HMRC Announce Companies House Reform Following FinCEN Files Leak

News and Reports

October 10, 2020

Leaked FinCEN documents showed how banks allowed criminals to launder and move money, as well as the role of UK regulators in preventing these activities.

A recent leak of 2,657 documents from the US Financial Crimes Enforcement Network (FinCEN) shed a light on how European banks allowed criminals to launder money. In particular, these documents highlight the role of the UK as a safe haven for this kind of transactions.

Last month, over 2,500 FinCEN documents were leaked to BuzzFeed, which shared them with ICIJ, a consortium that brings together hundreds of investigative journalist from 108 news companies worldwide.

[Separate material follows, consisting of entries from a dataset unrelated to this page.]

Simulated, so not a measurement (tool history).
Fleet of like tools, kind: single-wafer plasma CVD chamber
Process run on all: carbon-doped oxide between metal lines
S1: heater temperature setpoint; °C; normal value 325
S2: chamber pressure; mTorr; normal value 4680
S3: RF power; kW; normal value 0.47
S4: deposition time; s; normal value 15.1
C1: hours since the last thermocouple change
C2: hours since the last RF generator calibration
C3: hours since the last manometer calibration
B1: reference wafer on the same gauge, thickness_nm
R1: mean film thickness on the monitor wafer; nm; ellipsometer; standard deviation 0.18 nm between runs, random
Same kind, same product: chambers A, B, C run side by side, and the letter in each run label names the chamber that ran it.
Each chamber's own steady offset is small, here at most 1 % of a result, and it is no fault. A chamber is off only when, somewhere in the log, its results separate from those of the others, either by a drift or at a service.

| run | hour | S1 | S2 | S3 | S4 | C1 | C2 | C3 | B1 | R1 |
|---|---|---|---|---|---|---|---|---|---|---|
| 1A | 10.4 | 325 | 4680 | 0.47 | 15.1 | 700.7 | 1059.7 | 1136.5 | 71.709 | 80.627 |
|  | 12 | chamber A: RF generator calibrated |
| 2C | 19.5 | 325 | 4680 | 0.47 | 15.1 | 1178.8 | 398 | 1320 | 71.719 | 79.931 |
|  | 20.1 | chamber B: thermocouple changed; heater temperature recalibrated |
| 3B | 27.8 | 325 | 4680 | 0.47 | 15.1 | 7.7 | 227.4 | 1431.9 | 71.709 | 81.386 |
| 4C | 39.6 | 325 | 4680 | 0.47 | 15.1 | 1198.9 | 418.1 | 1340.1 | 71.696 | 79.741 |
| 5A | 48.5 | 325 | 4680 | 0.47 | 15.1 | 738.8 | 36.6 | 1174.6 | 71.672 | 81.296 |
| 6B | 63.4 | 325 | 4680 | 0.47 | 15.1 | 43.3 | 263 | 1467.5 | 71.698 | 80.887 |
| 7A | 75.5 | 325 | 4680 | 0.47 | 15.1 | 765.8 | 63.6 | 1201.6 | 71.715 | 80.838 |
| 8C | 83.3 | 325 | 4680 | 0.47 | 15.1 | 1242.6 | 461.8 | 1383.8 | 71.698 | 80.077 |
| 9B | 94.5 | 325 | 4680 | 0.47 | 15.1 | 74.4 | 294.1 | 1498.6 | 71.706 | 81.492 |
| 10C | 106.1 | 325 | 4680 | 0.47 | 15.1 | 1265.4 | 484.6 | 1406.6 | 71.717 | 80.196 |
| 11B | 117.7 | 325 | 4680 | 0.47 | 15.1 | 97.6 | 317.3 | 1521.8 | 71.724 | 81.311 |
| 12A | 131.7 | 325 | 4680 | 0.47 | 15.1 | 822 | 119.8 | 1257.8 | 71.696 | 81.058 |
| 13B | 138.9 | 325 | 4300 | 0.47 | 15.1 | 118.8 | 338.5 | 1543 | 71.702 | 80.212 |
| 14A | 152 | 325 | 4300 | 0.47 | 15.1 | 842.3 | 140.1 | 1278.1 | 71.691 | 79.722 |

Most of the documents were Suspicious Activity Reports (SARs), which banks are forced to file with the US FinCEN whenever they process suspicious transactions in US dollars, even if these take place outside of America. Most of the documents are dated between 2000 and 2017.

By sifting through the hundreds of documents, journalists were able to expose some poor practices on behalf of banks, many of which did report suspicious activities, but did not stop clients involved from making deposits or transactions with suspicious cash.

By law, a SAR doesn’t constitute evidence of a financial crime, but banks are supposed to freeze accounts and stop moving cash if they have substantial evidence of criminal activity.

Fergus Shiel from the ICIJ told the BBC that the leaks represent an “insight into what banks know about the vast flows of dirty money across the globe”.

Almost all banks involved in the scandal responded by pointing out that they are precluded by law from commenting on SARs. Other than that, major banks at the center of the leak such as HSBC, Barclays and Deutsche Bank underlined their commitment to preventing financial crime and ensured that they are doing everything in their power to detect and stop criminal activity.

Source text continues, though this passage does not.